In July 2020, I blogged about Saudi Arabia’s appeal of the panel report in the Saudi Arabia – Measures Concerning the Protection of Intellectual Property Rights dispute. There is now an update regarding this dispute. The parties to the dispute, Saudi Arabia and Qatar, have both agreed to suspend the appellate proceedings and any proceedings to adopt the panel report by the WTO’s dispute settlement body (DSB). This means that the panel report will remain as it is, i.e. non-binding, for as long as the suspension remains in place. In my earlier post, I had noted that, while Saudi Arabia was partially successful in its invocation of the security exception in Article 73(b)(iii) of the TRIPS Agreement, in its notification of appeal, Saudi Arabia expressed its dissatisfaction with several aspects of the panel report including the panel’s finding regarding the invocation of Article 73(b)(iii) of the TRIPS Agreement. 

The impetus behind this recent development is the Al-Ula Declaration of 5 January 2021 that was signed by Bahrain, Egypt, Kuwait, Oman, Qatar, Saudi Arabia, and the United Arab Emirates. According to this Declaration, the signatories, inter alia, ‘…committed to bringing an end to any claims, complaints, measures, protests, objections or disputes of any sort against any other State party to the Declaration, including by dropping, withdrawing or rescinding them…’ Specifically, Article II.2 of the Declaration provides that:

All claims, complaints, measures, protests, objections and disputes shall be terminated at the end of the first year from the date of signature of the present Declaration. Such claims, complaints, measures, protests, objections and disputes shall be suspended or frozen with the entities in question (i.e. the courts, agencies, committees, authorities and other domestic, regional and international entities) within one week of the signature of the present Declaration.

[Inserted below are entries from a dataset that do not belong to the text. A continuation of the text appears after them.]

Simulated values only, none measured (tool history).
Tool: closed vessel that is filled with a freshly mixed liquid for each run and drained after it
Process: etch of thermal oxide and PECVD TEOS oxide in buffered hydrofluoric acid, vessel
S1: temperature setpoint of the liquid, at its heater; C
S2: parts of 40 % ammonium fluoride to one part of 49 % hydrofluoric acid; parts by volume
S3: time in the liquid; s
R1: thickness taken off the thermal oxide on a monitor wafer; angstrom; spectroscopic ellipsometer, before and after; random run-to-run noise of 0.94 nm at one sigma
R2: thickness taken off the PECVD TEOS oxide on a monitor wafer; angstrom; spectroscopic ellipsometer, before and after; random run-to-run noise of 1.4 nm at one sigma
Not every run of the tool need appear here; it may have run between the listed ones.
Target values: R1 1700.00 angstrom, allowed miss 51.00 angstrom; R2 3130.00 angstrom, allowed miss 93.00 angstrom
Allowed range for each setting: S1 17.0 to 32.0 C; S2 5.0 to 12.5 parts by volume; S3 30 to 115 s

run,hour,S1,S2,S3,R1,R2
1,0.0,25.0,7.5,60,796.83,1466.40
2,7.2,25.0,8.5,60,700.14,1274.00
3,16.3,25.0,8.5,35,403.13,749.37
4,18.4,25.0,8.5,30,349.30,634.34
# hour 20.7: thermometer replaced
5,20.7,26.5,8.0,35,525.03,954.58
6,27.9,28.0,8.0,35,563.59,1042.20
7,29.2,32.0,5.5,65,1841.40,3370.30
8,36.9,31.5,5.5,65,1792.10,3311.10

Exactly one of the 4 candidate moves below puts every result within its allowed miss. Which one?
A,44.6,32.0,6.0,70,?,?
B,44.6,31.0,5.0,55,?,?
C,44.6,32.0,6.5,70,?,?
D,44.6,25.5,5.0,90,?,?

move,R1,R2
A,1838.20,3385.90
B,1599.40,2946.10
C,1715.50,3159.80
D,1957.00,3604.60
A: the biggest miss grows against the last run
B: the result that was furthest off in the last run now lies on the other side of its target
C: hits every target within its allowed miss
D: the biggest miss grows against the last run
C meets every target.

In its communication to the DSB regarding this dispute dated 7 January 2022, Saudi Arabia stated that:

The Kingdom of Saudi Arabia writes to confirm the suspension of appellate proceedings in the dispute Saudi Arabia – Measures Concerning the Protection of Intellectual Property Rights (DS567) pursuant to the terms of the Al-Ula Declaration signed on 5 January 2021.
Furthermore, the Kingdom confirms the suspension of any further proceedings to adopt the Panel Report in this dispute pursuant to the Al-Ula Declaration.

In the same vein, in its own communication to the DSB also dated 7 January 2022, Qatar stated, inter alia, that:

Qatar is in receipt of Saudi Arabia’s letter dated 29/12/2021, requesting a suspension of the appellate proceedings in the DS567 matter. Qatar agreed to the proposed suspension of the appellate proceedings pursuant to the terms of Al-Ula Declaration signed on 5 January 2021. Qatar further confirms the suspension of its submission to the aforementioned appeal dated on 17 August 2020.
Qatar confirms the suspension of any further proceedings to adopt the panel report, while the mutually agreed suspension remains in place.

Though the panel report arising from this dispute may not eventually be adopted by the DSB, the report contains some very useful insights regarding the meaning and scope of the security exception contained in Article 73(b)(iii) of the TRIPS Agreement.